Natural language file retrieval using vector search:

// "Find the contract we signed with Acme Corp"
const results = await ctx.vectorSearch('semanticFiles', 'vector_files', {
  vector: await generateEmbedding(query),
  limit: 10,
  filter: (q) => q.eq('organizationId', orgId),
})

Contextual retrieval for agents

When the Agent Pipeline processes a message, the context retrieval step (Step 1) also searches relevant files:

// Agent handling a contract question from Acme Corp
const relevantFiles = await ctx.vectorSearch('semanticFiles', 'vector_files', {
  vector: await generateEmbedding(messageContent),
  limit: 5,
  filter: (q) => q.eq('organizationId', orgId),
})

The agent receives not just knowledge graph entries but the actual source documents — contracts, invoices, proposals. This grounds responses in real artifacts rather than summaries.

For keyword-based file search in the UI:

const results = await ctx.db
  .query('semanticFiles')
  .withSearchIndex('search_files', (q) =>
    q.search('searchableText', searchQuery)
      .eq('organizationId', orgId)
  )
  .take(25)

Auto-tagging

Every file gets two types of tags:

  • Auto-tags — generated by the AI from file content and the context in which it was shared. A PDF shared in a thread about "Q3 financials" with "Acme Corp" automatically inherits q3-financials and acme-corp tags.
  • Manual tags — user-applied tags for custom organization.

Tags evolve as the organization's vocabulary evolves. The system tracks tag frequency and suggests merging similar tags (e.g., q3-finances and q3-financials).

Version tracking

Files are version-linked, not replaced:

Contract v1 (shared Feb 10 by Alice in "Acme negotiation" thread)
  → Contract v2 (shared Feb 18 by Bob in same thread, after legal review)
    → Contract v3 (shared Feb 25 by Alice, final signed version)

Each version records:

  • Who uploaded or shared it
  • Where — which conversation thread
  • Why — context from the surrounding messages
  • What changed — diff summary (for text-based files)

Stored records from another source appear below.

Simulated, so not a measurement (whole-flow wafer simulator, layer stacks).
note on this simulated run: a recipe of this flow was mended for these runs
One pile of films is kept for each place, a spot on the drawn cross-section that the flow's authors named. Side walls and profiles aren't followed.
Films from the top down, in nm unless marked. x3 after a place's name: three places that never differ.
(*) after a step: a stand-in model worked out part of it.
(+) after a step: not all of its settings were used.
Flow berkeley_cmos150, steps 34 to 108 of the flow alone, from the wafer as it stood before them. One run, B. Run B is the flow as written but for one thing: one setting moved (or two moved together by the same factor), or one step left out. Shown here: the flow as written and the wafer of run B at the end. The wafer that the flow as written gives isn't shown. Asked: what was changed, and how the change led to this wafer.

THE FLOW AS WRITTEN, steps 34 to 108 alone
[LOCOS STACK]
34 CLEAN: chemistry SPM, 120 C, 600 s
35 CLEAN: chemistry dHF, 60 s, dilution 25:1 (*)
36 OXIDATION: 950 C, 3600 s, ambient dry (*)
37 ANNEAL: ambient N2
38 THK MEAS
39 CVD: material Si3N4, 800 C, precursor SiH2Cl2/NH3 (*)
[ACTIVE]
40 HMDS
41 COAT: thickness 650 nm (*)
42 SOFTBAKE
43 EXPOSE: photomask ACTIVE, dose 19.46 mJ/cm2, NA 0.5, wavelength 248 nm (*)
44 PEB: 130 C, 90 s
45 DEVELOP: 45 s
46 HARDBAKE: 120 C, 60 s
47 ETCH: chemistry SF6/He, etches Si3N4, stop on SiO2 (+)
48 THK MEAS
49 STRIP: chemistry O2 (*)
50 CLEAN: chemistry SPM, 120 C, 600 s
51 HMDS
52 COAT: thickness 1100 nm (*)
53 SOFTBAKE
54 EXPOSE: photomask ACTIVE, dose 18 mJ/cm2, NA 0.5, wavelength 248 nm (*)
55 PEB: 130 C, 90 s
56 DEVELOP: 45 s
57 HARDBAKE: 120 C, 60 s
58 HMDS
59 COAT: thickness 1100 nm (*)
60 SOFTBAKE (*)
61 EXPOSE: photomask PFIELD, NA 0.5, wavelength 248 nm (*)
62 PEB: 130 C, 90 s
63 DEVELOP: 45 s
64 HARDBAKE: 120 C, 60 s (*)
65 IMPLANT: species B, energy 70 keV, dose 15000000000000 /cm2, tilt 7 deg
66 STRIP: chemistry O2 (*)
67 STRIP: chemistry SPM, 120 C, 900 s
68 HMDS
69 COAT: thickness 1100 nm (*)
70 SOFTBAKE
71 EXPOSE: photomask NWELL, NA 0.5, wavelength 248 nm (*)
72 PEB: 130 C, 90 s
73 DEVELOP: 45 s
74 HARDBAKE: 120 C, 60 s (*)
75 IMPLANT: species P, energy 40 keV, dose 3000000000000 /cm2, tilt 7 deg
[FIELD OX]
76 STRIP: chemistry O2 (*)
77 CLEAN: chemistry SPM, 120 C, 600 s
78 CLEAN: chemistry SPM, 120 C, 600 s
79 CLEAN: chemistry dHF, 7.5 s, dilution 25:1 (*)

The previousVersionId field creates a linked list of versions. The UI shows the full version history with conversation context for each revision.

Schema

semanticFiles: defineTable({
  organizationId: v.string(),
  storageId: v.id('_storage'),
  filename: v.string(),
  mimeType: v.string(),
  fileSize: v.number(),
  // Semantic metadata
  title: v.optional(v.string()),
  summary: v.optional(v.string()),
  extractedText: v.optional(v.string()),
  tags: v.optional(v.array(v.string())),
  autoTags: v.optional(v.array(v.string())),
  // Provenance
  sourceType: v.union(
    v.literal('upload'),
    v.literal('email_attachment'),
    v.literal('agent_generated')
  ),
  sourceMessageId: v.optional(v.string()),
  uploadedBy: v.optional(v.string()),
  // Relationships
  contactIds: v.optional(v.array(v.id('contacts'))),
  threadId: v.optional(v.id('conversationThreads')),
  // Versioning
  version: v.number(),
  previousVersionId: v.optional(v.id('semanticFiles')),
  // Embedding for semantic search
  embedding: v.array(v.float64()),
  // Full-text search
  searchableText: v.optional(v.string()),
  createdAt: v.number(),
  updatedAt: v.number(),
})
  .index('by_organization', ['organizationId'])
  .index('by_contact', ['contactIds'])
  .index('by_thread', ['threadId'])
  .index('by_previous_version', ['previousVersionId'])
  .searchIndex('search_files', {
    searchField: 'searchableText',
    filterFields: ['organizationId'],
  })
  .vectorIndex('vector_files', {
    vectorField: 'embedding',
    dimensions: 1536,
    filterFields: ['organizationId'],
  })

Integration with existing systems

The semantic file system does not replace the existing mediaAssets table. Media assets are purpose-built for the email builder (images, with width/height, search, tagging). Semantic files are a broader layer for organizational documents.

However, both use Convex _storage for binary data. In the future, the media library UI can surface semantic files alongside media assets — searching across both with a unified query.

Files are not a separate product

The file system is a layer in the same architecture. Files are scoped to the organization, searchable through the same retrieval pipeline, governed by the same permissions model, and logged in the same audit trail.